Results from Sunday's street events

96th annual Winter Carnival

50-Yard Obstacle Course, ages 5 to 7

1. Kyle Kagan

2. Murphy Bohlmann

3. Lucas Rowse

50-Yard Obstacle Course, ages 8 to 10

1. Wilder Gray

2. Sammi Jo Stabile

3. Cody Vargas

50-Yard Obstacle Course, ages 11 to 14

1. Chris Heaberlin

2. Grant Andrews

3. Mariah Hoots

25-Yard Dog Dash, riders younger than 5 years old

1. Oliver and Buddy VanDeCarr

2. Joey and Kali Rezzonico

3. K. Corina and Ranger Creamer

25-Yard Dad Dash

1. Scott and Andrew Kempers

2. Keri and Margo Shea

3. Dave and Taylor Macormack

Ring and Spear, ages 6 to 9

1. Gabe Aigner

2. Kristina Steinberg

3. Matthew Kempers

Street Slalom, ages 6 to 9

1. Nolan Connell

2. Noel Keefe

3. Cody Winters

Donkey Jump, ages 10 to 14

1. Jesse Pugh

2. Finn O'Connell

3. Billy Winters

Shovel Race, 18 and older

1. Scott Kempers

2. Matt Carter

3. Adam Beaupre

— The Steamboat Springs Ski Band didn't even need their brand-new jackets and hats for the parade during the 96th annual Winter Carnival on Sunday morning.

With temperatures reaching into the 40s, band director Jim Knapp said he couldn't have been happier.

"When I woke up this morning to see it was above zero (degrees), and even above 20, it was perfect," he said. "This is what is supposed to be."
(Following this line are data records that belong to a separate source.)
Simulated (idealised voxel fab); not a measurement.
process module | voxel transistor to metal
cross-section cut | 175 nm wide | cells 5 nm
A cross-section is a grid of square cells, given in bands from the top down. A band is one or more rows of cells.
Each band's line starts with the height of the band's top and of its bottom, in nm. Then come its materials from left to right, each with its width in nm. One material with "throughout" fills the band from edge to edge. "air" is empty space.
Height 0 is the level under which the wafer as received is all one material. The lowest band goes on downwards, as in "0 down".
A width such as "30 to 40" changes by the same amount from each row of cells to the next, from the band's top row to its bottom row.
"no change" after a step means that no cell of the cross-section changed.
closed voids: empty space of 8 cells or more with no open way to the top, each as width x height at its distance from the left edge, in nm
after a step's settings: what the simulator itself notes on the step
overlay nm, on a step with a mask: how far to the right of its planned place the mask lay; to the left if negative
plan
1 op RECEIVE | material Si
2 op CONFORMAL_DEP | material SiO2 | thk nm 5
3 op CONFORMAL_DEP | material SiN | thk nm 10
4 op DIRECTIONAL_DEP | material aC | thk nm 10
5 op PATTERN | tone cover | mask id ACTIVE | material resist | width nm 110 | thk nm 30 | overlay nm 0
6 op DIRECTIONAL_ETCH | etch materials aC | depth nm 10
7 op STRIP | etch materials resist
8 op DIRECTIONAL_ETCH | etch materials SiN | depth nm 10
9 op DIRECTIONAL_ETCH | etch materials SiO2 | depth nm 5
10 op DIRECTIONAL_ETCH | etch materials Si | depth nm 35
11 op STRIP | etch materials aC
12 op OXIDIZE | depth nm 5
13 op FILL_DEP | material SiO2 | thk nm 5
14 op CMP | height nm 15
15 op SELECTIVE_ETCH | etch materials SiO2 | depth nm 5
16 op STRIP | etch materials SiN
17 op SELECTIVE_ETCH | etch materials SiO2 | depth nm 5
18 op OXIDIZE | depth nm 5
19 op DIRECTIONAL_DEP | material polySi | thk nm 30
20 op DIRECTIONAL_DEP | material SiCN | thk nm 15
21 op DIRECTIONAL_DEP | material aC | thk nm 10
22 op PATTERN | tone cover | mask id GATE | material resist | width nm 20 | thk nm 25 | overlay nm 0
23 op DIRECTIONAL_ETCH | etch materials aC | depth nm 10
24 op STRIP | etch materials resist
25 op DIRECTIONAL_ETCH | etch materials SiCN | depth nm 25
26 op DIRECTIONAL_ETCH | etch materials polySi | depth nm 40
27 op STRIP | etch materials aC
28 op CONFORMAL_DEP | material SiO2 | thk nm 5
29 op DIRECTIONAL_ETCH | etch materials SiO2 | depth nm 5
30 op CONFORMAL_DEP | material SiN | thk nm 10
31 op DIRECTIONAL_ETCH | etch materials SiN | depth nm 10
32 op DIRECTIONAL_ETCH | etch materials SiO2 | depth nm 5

The band was prepared for the worst in new ski jackets from BAP and new cowboy hats from F.M. Light & Sons and Stetson. The band didn't even have to use the plastic mouthpieces they have for days when the cold weather would make wet lips stick to the horns.

Junior Paula Ninger, clarinetist, said the warm weather helped stave off many of the problems she faces in colder weather. Her reeds didn't freeze and her instrument didn't lock up as she skied down Lincoln Avenue playing tunes by The Beatles.

The band's old uniforms, between 30 and 35 years old, aren't going to the trash piles immediately, though. Knapp said he plans to keep them around for a while and take several of the old patches from the outfits to put on the new jackets.

The ski band led the parade down Lincoln Avenue at the conclusion of the street events. They were followed by several contingents of enthusiastic locals, including the Lighted Ladies, clad mostly in fur and carrying signs declaring that the "Lighted Man Rocks."

Races

Sandy Evans Hall, executive vice president of the Steamboat Springs Chamber Resort Association, estimated that 2,000 people lined Lincoln Avenue to watch the Winter Carnival events, which began at 9 a.m.

Dogs and dads took turns pulling youngsters across 25 yards of imported snow near Seventh Street, while young racers slid through slaloms and over jumps as they were pulled behind horses.

Scott Kempers took the prize for the shovel race, holding on as he was dragged down the street. Jesse Pugh, who skis with the Steamboat Springs Winter Sports Club, took first place in the donkey jump - an event that has a skier pulled behind a horse over a ramp on Lincoln Avenue. More than 4 tons of snow were trucked onto the street and groomed for the carnival.